Skip to main content

Plotting Multiple Variables at Once

Updated Sep 22, 2021 ·

Overview

To handle the visualization of many variables simultaneously, you can use advanced plotting techniques such as pair plots, correlation heatmaps, and parallel coordinates plots.

Using Pair Plots

Pair plots are effective for visualizing up to ten variables at once. They display the distribution of each variable and the relationships between each pair.

Above is a pair plot of LA home prices includes four variables, arranged in a grid of panels. Each panel provides insights into different aspects of the data.

Diagonal Panels

Panels along the diagonal show the distribution of variables. For categorical variables, like city, the distribution is displayed as a bar plot.

Continuous variables, such as number of beds, price, and area, are shown with histograms.

Off-Diagonal Panels

Panels off the diagonal reveal the relationships between pairs of variables. Continuous variable pairs are represented by scatter plots, showing their correlation. For instance, a scatter plot might show the relationship between the number of beds and area, with a correlation value indicated.

Categorical and Continuous Variables

When one variable is categorical and the other is continuous, the plot includes a box plot and a histogram. For example, the box plot shows prices by city, and the histogram represents the same data.

Correlation Heatmaps

Pair plots are useful for quickly exploring datasets. For datasets with many continuous variables, a correlation heatmap, a variant of the pair plot, offers a more compact and scalable alternative.
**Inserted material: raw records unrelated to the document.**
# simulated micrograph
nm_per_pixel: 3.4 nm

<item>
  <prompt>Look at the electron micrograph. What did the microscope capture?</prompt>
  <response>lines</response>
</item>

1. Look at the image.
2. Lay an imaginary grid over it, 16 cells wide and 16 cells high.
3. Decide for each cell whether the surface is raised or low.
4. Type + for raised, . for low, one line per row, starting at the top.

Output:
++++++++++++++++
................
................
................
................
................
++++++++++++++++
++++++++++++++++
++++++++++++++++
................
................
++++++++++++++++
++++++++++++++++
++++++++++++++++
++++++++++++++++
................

Correlation heatmaps display the relationships between continuous variables using color rather than numbers. They are useful for comparing a large number of variables.

Heatmap Example

In a customer satisfaction survey dataset, the correlation heatmap reveals strong relationships between various product features. Bright red areas indicate high correlation among price-related aspects.

Reference: Rossi, Allenby, and McCulloch (2005). Bayesian Statistics & Marketing

Parallel Coordinates Plots

For datasets with many continuous variables, parallel coordinates plots are effective for understanding relationships or grouping data into clusters.

Above is a parallel coordinates plot shows multiple variables, including the human development index score, with each line representing a country. Variables are plotted along the x-axis, and the y-axis ranges from the lowest to the highest value for each variable. Splitting the data by continent can reveal patterns.

By segmenting the dataset by continent, distinct patterns emerge. For example, South American countries show consistent metrics, while European countries have high values across all metrics. African countries display low GNIs with a broad range in other metrics. This plot allows for easy comparison of many variables simultaneously.

Case Study: Fatty acid levels in olive oils

This dataset contains fatty acid levels from olive oil samples sourced from six different regions in Italy. Each line in the plot corresponds to a single oil sample. Because the region is a categorical variable, there are six parallel coordinates plots, with one plot for each region.

Reference: Graphics of large datasets

Observations:

  • Sardinian oils have low elcosenoic acid and high linoleic acid levels.
  • Calabrian oils show a wide range of elcosenoic and stearic acid levels.
  • Northern oils have high oleic acid levels.